Programs meant to help consumers into homes will only last so long, you need to think fast to take advantage of them.
Mortgage rates are on the periphery of my scope, but I do pay attention to them. More often I am watching my clients deal with lenders on other matters. This past year has been one to watch when it comes to loans. At one point loan rates were going quite low, causing a refinance boom. The rates started to rise as the year progressed, leaving many to wonder if buyers would return. In my inbox, I have been receiving many offers to obtain loans with a lower interest, and today brought a missive stating that interest rates are at their lowest so far this year. I think that the $8000 tax credit that we hear about on the news has driven more buyers into the market than what their mortgage may be like, but we are living in a year to be concerned about our finances.

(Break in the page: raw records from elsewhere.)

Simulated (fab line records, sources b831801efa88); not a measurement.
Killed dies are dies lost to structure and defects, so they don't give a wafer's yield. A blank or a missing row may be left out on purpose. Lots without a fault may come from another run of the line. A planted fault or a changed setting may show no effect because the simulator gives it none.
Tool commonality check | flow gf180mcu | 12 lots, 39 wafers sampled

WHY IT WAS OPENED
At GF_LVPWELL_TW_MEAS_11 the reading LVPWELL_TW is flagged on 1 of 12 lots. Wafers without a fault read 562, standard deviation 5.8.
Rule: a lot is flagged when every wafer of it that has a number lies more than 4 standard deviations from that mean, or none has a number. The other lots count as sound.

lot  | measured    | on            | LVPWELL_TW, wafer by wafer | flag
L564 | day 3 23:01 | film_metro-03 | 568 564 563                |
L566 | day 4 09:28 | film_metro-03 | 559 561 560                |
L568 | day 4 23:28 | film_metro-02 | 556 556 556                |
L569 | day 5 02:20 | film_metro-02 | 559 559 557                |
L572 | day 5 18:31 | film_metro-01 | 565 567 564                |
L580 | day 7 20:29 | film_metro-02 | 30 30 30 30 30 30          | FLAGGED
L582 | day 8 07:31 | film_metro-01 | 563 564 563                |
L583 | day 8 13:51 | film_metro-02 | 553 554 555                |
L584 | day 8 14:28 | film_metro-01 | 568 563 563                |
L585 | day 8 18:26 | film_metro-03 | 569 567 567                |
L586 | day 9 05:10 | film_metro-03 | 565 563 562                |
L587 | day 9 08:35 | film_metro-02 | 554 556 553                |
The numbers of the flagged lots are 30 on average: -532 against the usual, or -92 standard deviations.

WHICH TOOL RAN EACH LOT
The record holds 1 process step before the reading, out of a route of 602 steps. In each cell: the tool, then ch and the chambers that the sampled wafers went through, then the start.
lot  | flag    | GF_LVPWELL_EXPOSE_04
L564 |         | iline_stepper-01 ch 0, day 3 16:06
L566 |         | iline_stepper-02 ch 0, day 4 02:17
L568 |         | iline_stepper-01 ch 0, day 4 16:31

About the tax credit, it will be ending on December 1, 2009. I have known many potential first time buyers who are sitting on the fence, and it has not occurred to them that this tax relief will not always be available. About the $8000, you may want to see if that is what you will get. The tax credit is 10% of the home’s value up to $80,000. So if you are buying a home for $75,000, you would receive $7500. Also they are some income concerns. An individual making up to $75000 will obtain the full credit, but then from $75,001 to $95,000 you will receive less credit. For couples, the numbers are up to $150,000, then $150,001 to $170,000. The credit is available to citizens and resident aliens who have not owned a primary residence in the last three years. Lastly, you will have to pay that money back if you sell the house within 36 months of purchase.
Tax credits are nice, but lenders still want you to qualify. One step in the qualification process is the down payment needed for the mortgage. I keep seeing people mentioning that there are zero down payment loans out there, but mortgage professionals that I know have indicated that is not the case. From what I have seen with my clients in the past year, they have been determined to meet the down payment needed to make a good loan happen. I think that for some potential buyers, the down payment is what is holding them back.
Many states have developed programs to fill in this gap to make home ownership possible. In my state, the Texas Department of Housing and Community Affairs has a Mortgage Assistance Program and a Down Payment Assistance Program. These are short term loan programs that allow consumers to use borrowed funds for closing costs or down payments, which will be repaid with the federal tax credit. Since these programs are working in conjunction with the federal tax credit, they are also coming to an end on the same date. One thing to be aware of is that there is a $250 administration fee with these programs. Both programs give you a limited amount of time to repay the loan in full where no interest will be charged, then they work out a repayment schedule. Also these programs require you to go through a first time home buyer course. I have known people to resist going to these courses, so they will not take advantage of these plans. Actually, the classes are quite informative, and I wished that more home buyers, whether applying for this program or not would take such classes. To find out more about these programs in Texas, go to MyFirstTexasHome.com. You will see all the details there.
The terms of your mortgage may help you obtain the home of your dreams, or it may hinder you, so be careful choosing one. The tax credit and assistance programs are a great way to help many buyers, so check out if it is right for you.